Sometimes, the data processed by a compute unit passes from one stage of processing in the kernel, to the next stage of processing. In this case, the first stage of the kernel may be free to begin processing a new set of data. In essence, like a factory assembly line, the kernel can accept new data while the original data moves down the line.
To understand this approach, assume a kernel has only one CU on the FPGA, and the host application enqueues the kernel multiple times with different sets of data. As shown in Using Host Pointer Buffers, the host application can migrate data to the device global memory ahead of the kernel execution, thus hiding the data transfer latency by the kernel execution, enabling software pipelining.

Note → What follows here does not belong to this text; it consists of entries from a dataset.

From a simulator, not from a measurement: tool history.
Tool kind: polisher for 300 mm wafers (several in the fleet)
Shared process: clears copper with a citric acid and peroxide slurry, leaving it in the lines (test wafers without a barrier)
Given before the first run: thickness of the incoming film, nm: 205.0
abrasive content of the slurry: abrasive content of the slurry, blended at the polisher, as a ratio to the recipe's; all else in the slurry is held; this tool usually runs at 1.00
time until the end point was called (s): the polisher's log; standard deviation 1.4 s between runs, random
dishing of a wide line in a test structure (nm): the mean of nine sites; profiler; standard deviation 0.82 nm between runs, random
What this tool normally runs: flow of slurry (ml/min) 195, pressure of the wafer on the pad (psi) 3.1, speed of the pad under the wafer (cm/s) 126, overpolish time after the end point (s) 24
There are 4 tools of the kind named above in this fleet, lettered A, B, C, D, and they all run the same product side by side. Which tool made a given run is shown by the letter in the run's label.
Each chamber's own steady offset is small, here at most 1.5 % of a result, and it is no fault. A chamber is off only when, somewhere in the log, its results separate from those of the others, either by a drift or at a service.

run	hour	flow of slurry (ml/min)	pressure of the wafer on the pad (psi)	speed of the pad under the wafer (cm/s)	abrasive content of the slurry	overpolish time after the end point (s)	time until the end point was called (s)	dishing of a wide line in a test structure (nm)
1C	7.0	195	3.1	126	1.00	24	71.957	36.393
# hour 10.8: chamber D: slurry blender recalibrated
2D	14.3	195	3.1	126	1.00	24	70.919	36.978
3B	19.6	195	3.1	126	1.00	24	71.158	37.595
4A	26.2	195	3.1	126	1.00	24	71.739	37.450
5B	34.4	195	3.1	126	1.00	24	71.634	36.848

However, by default, a kernel can only start processing a new set of data only
when it has finished processing the current set of data. Although clEnqueueMigrateMemObject
hides the data
transfer time, multiple kernel executions still remain sequential.
By enabling host-to-kernel dataflow, it is possible to further improve the
performance of the accelerator by restarting the kernel with a new set of
data while the kernel is still processing the previous set of data. As
discussed in Enabling Host-to-Kernel Dataflow, the kernel
must implement the ap_ctrl_chain
interface, and must be
written to permit processing data in stages. In this case, XRT restarts the
kernel as soon as it is able to accept new data, thus overlapping multiple
kernel executions. However, the host program must keep the command queue
filled with requests so that the kernel can restart as soon as it is ready
to accept new data.
The following is a conceptual diagram for host-to-kernel dataflow.
The longer the kernel takes to process a set of data from start to finish, the
greater the opportunity to use host-to-kernel dataflow to improve
performance. Rather than waiting until the kernel has finished processing
one set of data, simply wait until the kernel is ready to begin processing
the next set of data. This allows temporal
parallelism, where different stages of the same kernel
processes a different set of data from multiple clEnqueueTask
commands, in a pipelined manner.
For advanced designs, you can effectively use both the spatial parallelism with multiple CUs to process data, combined with temporal parallelism using host-to-kernel dataflow, overlapping kernel executions on each compute unit.